Parfums Cacharel De L'oreal
Essay by Yuvika Jain • October 4, 2018 • Case Study • 625 Words (3 Pages) • 1,088 Views
Parfums Cacharel de L’Oreal
1. What is Cacharel’s brand identity? What are its conceptual and tangible components? Can you summarize it in less than five words?
A brand’s identity are the ideas, personality, values and beliefs that it is based on. It is how the brand aspires its consumers to think of it. While tangible components of a brand’s identity are its name, logo, signature colors, tag line etc., its conceptual components such as the vision of the founder, feelings, sentiments and values, form its underlying basis.

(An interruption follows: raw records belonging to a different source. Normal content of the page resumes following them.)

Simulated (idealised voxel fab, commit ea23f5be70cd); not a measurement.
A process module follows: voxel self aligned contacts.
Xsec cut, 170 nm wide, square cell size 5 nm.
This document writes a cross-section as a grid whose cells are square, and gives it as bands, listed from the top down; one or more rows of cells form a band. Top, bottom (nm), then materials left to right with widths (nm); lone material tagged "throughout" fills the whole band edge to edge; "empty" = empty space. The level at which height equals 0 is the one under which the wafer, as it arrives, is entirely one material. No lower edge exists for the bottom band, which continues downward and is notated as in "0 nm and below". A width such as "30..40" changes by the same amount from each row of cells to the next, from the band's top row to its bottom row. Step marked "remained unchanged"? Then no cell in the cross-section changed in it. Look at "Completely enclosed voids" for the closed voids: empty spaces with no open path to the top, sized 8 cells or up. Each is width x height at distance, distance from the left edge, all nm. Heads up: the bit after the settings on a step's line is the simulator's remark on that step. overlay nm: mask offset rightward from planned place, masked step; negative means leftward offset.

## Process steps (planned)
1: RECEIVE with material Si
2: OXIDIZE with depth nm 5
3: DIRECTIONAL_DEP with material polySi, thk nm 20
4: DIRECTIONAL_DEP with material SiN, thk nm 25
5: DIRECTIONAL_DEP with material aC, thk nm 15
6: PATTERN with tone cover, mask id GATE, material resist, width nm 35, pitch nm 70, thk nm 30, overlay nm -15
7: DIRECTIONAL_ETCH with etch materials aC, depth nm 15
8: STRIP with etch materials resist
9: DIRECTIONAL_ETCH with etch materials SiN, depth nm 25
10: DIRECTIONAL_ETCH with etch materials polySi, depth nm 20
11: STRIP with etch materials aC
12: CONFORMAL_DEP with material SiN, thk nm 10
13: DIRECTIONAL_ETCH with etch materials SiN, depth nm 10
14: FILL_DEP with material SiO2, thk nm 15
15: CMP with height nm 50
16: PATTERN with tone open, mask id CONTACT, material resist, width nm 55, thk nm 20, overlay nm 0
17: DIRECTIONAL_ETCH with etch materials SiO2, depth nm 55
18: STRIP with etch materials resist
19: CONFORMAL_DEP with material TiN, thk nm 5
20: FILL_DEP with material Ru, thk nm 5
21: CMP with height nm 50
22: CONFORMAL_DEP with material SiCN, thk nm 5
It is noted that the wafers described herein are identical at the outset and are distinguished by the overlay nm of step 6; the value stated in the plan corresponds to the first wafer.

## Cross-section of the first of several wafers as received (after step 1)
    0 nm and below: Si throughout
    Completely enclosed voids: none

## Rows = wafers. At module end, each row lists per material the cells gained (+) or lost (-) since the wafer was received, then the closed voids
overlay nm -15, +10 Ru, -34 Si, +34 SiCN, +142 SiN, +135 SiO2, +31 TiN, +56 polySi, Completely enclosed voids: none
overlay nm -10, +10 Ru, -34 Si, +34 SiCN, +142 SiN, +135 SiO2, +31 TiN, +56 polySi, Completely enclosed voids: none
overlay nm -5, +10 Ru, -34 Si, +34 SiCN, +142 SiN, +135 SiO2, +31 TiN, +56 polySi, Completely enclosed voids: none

A strong brand identity created by maintaining a balance between the tangible and conceptual components can set a brand apart from its customers, build consumer base and have financial returns.
Cacharel’s brand identity was to provide the female youth an element of “‘tender’ but ‘sexy’” and “‘prestigious’ but ‘innovative’” while being able to promote the idea of internal satisfaction upon usage.
2. Do you think the Cacharel umbrella brand itself has an identity beyond that of its sub-brands? Which sub-brands are mostly responsible for creating Cacharel’s identity?
While Cacharel’s sub-brands were each based on their individual sets of beliefs, they significantly contributed to create Cacharel’s identity in the eyes of its consumer.
Cacharel’s most popular, the “delicate and ultra-feminine” sub-brand, Anaïs Anaïs, provided a sense of elegance to its consumers. Due to its cost-effective pricing (30% below classic brands) and larger distribution when compared luxury brands, it also permitted itself to lay in the hands of widespread female youth.
Cacharel’s “follow-up”, Lou Lou, an evolving version of Anaïs Anaïs, was a fragrance that was launched to make a woman aware of her “seductive power”. It’s bottle and packaging was created by keeping the idea of “mixed innocence and sensuality” in mind.
Although varied from one another, Lou Lou and Anaïs Anaïs contributed most to Cacharel’s overall brand identity.
3. In your opinion, what is the root source of Cacharel’s maturity crisis?
Cacharel as a brand was founded on the principles of creativity. It’s sub brands, Anaïs Anaïs and Lou Lou proved to be in harmony with this ideology but the sub-brands launched after them deviated from it.
While Anaïs Anaïs and Lou Lou each had their respective distinctive features, they contributed immensely in unity to the brand image of Cacharel.
Rather than staying true to the identity created in the 1980’s, Cacharel succumbed to the pressure created by Calvin Klein and launched Eden, a fragrance whose brand identity varied from the one created by its predecessors. While Cacharel looked into taking forward the theme of seductive power initially started by Lou Lou by launching Eden in 1994, instead of taking into account the emotions of women, Eden’s commercials featured a couple and were not in accordance with Cacharel’s brand identity.